Time-varying meshing force $F_m(t)$ combines stiffness and damping effects:
$$F_m(t) = c_m \dot{\delta} + k_m(t) f(\delta)$$
where $\delta$ represents relative displacement:
$$\delta = (x_1 \sin \alpha + y_1 \cos \alpha + r_1 \theta_1) – (x_2 \sin \alpha + y_2 \cos \alpha + r_2 \theta_2) + e(t)$$
and $f(\delta)$ accounts for backlash nonlinearity:
$$f(\delta) =
\begin{cases}
\delta – b & \delta > b \\
0 & -b \leq \delta \leq b \\
\delta + b & \delta < -b
\end{cases}$$
Time-Varying Meshing Stiffness Calculation
Energy method calculates stiffness considering shear deformation ($U_s$), bending ($U_b$), axial compression ($U_a$), and Hertzian contact ($U_h$):
$$U_s = \int_0^d \frac{F^2}{2GA_x} dx, \quad U_b = \int_0^d \frac{[F(d-x) – Fh]^2}{2EI_x} dx$$
$$U_a = \int_0^d \frac{F^2}{2EA} dx, \quad U_h = \frac{F^2}{2k_h}$$
Total stiffness for single/double tooth engagement:
$$k_t = \frac{1}{\frac{1}{k_h} + \frac{1}{k_b} + \frac{1}{k_s} + \frac{1}{k_a}}, \quad k_t = \sum_{i=1}^2 \frac{1}{\frac{1}{k_{h,i}} + \frac{1}{k_{b,i}} + \frac{1}{k_{s,i}} + \frac{1}{k_{a,i}}}$$
Cracked gear stiffness reduction is quantified through effective area $A_{xc}$ and moment of inertia $I_{xc}$:
$$I_{xc} =
\begin{cases}
\frac{1}{12}w(h_m + h_c)^3 & x \leq g_c \\
\frac{1}{12}w(h_m + h_c – L)^3 & x > g_c
\end{cases}$$
$$A_{xc} =
\begin{cases}
w(h_m + h_c) & x \leq g_c \\
w(h_m + h_c – L) & x > g_c
\end{cases}$$
where $L$ denotes crack length, $h_c$ crack depth, and $g_c$ crack initiation position.
Feature Extraction for Gear Failure Assessment
Two damage-sensitive features characterize gear failure progression:
1. Cumulative Fault Band Ratio (RCMFAM):
$$R_{CMFAM} = \sum_{k=1}^{N_b} \frac{X(kf_s)}{X(f_m)}$$
where $X(f)$ denotes spectral amplitude, $f_s$ fault frequency, $f_m$ meshing frequency, and $N_b=5$ harmonic count.

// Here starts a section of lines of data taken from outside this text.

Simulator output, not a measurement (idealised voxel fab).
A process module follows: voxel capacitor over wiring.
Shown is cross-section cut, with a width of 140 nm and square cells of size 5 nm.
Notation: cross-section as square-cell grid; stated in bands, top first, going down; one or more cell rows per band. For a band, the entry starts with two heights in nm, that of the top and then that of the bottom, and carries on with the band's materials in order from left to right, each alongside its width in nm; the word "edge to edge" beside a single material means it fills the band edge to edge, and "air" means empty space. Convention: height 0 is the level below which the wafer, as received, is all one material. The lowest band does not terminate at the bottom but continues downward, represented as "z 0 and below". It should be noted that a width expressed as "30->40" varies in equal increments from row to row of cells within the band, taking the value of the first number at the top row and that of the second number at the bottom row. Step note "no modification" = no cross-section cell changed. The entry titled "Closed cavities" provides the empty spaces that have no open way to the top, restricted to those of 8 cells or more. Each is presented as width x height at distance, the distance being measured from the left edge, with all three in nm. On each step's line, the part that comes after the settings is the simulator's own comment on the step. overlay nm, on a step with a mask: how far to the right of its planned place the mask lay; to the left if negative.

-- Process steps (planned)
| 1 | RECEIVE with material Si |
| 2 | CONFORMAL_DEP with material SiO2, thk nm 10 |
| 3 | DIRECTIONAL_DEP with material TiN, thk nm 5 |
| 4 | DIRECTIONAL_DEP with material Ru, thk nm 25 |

2. Cumulative Sideband Ratio (RCMFSM):
$$R_{CMFSM} = \sum_{k=1}^{N_s} \frac{X(nf_m \pm kf_s)}{\max[X(nf_m)]}$$
where $n$ is dominant meshing harmonic, $N_s=5$ sideband orders.
| Feature Type | Z-Score Consistency | Damage Sensitivity |
|---|---|---|
| Time-domain (F₁) | 3.82 | Low |
| Higher-order Statistics (F₂) | 2.91 | Medium |
| Frequency-domain (F₃) | 1.67 | High |
| Fault Band Amplitude (F₄) | 0.48 | Very High |
| Meshing Frequency (F₅) | 0.53 | Very High |
Ensemble SVM for Gear Failure Identification
Hybrid kernel SVM integrates multiple kernels for enhanced feature mapping:
$$K(x,y) = \alpha K_1(x,y) + (1-\alpha) K_2(x,y)$$
Bagging strategy combines M base SVM models:
$$H(A) = \text{argmax}_y \sum_{i=1}^M w_i \cdot \delta(h_i(A) = y)$$
Implementation workflow:
- Normalize features: $x_{\text{new}} = 2 \frac{x_{\text{raw}} – x_{\min}}{x_{\max} – x_{\min}} – 1$
- Generate bootstrap samples for base SVMs
- Train SVMs with hybrid RBF-polynomial kernels
- Determine weights $w_i$ via validation performance
- Aggregate predictions for final damage classification
Experimental Validation
Tests employed steel gears (pressure angle 25°) under variable speeds (500-2000 rpm). Crack progression: 0mm → 0.3mm → 0.6mm → 0.9mm.
| Crack Length (mm) | Meshing Stiffness (10⁸ N/m) | RCMFAM | RCMFSM |
|---|---|---|---|
| 0.0 | 13.2 ± 0.4 | 0.17 | 0.21 |
| 0.3 | 10.1 ± 0.6 | 0.38 | 0.45 |
| 0.6 | 7.3 ± 0.9 | 0.62 | 0.79 |
| 0.9 | 4.8 ± 1.2 | 0.91 | 1.24 |
Meshing frequency identification under variable speeds:
| Tooth Position | Actual (Hz) | Identified (Hz) | Error (%) |
|---|---|---|---|
| Healthy Gear | 185.2 | 185.1 | 0.05 |
| Cracked (Position 4) | 287.4 | 285.7 | 0.59 |
| Cracked (Position 8) | 253.8 | 254.1 | 0.12 |
Damage classification accuracy comparison:
| Method | 0.3mm Crack (%) | 0.6mm Crack (%) | 0.9mm Crack (%) |
|---|---|---|---|
| Proposed Method | 97.2 | 98.6 | 99.1 |
| Torsional Vibration [2] | 84.3 | 79.8 | 76.5 |
| Ultrasonic [3] | 82.1 | 88.7 | 72.4 |
Conclusion
This methodology accurately identifies gear failure progression under variable speeds through three innovations: 1) Dynamics modeling capturing speed-dependent responses, 2) Energy-based stiffness quantification correlating with crack severity, and 3) Ensemble SVM with hybrid kernels for robust classification. Experimental validation confirms >97% accuracy across damage levels, outperforming conventional techniques. The approach provides critical insights for predictive maintenance of transmission systems operating under non-stationary conditions, effectively preventing catastrophic gear failure through early damage detection.